Those unbranded Firefox version? Coming
Mozilla plans to release so-called unbranded versions of Firefox Stable and Beta in the near future to provide add-on developers with tools to test add-ons in those browser versions.
When Mozilla announced that it would introduce a signing requirement for add-ons, and enforce it on Stable and Beta versions of Firefox, add-on developers were left in the dark in regards to how they would be able to test their add-ons against Stable and Beta versions.
The main issue faced by add-on developers was that Mozilla decided to enforce the use of signed add-ons. This meant that add-on developers could not use Stable or Beta versions of Firefox for tests during development anymore once the signing became mandatory.
Options to test add-ons only against Developer or Nightly versions of Firefox, and getting each iteration of an add-on signed during development are not practicable.
That's why Mozilla announced that it would release unbranded versions of Firefox Stable and Beta that developers could use to test their add-ons. Unlike release versions, those would allow developers to turn off the add-on signing enforcement so that unsigned add-ons could be loaded in the browser.
Add-on signing postponed time and time again
Mozilla's initial plan was to introduce add-on signing in Firefox 40. The organization postponed add-on signing several times since then.
It seems dedicated to introduce it in Firefox 48, out August 2, 2016 though. One of the main reasons why the enforcement was pushed time and time again was that unbranded versions of Firefox were not ready.
If Mozilla would enforce the signing requirement in Stable and Beta versions of Firefox without making available unbranded versions of Firefox first, it would prevent developers from testing add-ons effectively against Stable and Beta versions of Firefox.
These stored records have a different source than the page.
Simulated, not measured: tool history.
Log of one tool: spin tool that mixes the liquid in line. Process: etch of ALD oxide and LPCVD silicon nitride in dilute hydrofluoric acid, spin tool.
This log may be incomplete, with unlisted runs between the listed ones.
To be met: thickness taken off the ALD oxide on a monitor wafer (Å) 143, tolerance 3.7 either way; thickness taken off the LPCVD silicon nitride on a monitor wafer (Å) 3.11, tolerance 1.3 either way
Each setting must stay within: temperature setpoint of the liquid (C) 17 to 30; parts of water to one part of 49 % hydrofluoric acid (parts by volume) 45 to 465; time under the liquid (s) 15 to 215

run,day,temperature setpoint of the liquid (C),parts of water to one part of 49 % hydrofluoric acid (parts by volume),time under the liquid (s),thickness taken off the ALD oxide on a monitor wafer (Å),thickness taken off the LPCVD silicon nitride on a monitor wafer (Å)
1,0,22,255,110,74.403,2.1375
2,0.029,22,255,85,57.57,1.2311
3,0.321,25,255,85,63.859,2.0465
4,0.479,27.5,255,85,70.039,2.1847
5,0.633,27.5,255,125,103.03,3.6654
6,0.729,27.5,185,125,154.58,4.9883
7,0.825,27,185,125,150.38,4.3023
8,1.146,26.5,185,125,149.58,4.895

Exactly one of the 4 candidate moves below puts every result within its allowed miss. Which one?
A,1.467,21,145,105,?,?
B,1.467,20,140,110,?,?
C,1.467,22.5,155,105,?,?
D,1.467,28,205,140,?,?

Tip: How to disable the Firefox 40 add-on signing requirement
Status of unbranded Firefox version
If things go as planned, unbranded editions of Firefox Stable and Beta will be made available to the development community with the release of Firefox 48 Stable.
Beta builds are already available according to the main tracking bug on Bugzilla. Those builds are not linked directly yet.
The main difference to regular builds of Firefox is that add-on signing is not enforced. It is unclear right now if they differ in other aspects as well.
Considering that these builds will be made available publicly, it seems likely that some regular users will switch to them as well. Doing so allows them to continue using add-ons that are not signed using Firefox Stable or Beta. Another option for users is to switch to Firefox ESR builds which won't enforce the signing of add-ons either.
The release of unbranded versions of Firefox marks the last chapter in the 18 months journey to enforce add-on signing in Firefox Stable and Beta.
One has to wonder whether resources spend on add-on signing, or the enforcement, would not have been more beneficial elsewhere.
Just a bit rant. I made Firefox and Chrome addon. It’s really exhausting to develop extension in Firefox.
In Chrome I can just do ‘load unpacked extension’. Everytime I change something I just need to refresh from the extension manager. And if I want to pack the extension, I just need to press the pack extension button. So easy!
In Firefox I need to reopen new Firefox everytime I change the addon, really time consuming. I need to use npm and jpm to pack the extension, in short I need to install ‘tools’ just to pack them, even though the mozilla pake said you can sign extension with jpm but in truth it’s still not available in latest jpm, you need to upload to AMO to sign the extension. Not to mention, I also can’t paste to the developer console unless I change some ‘settings’ in about:config. Last, I don’t want to install another firefox or another tools just to develop an extension.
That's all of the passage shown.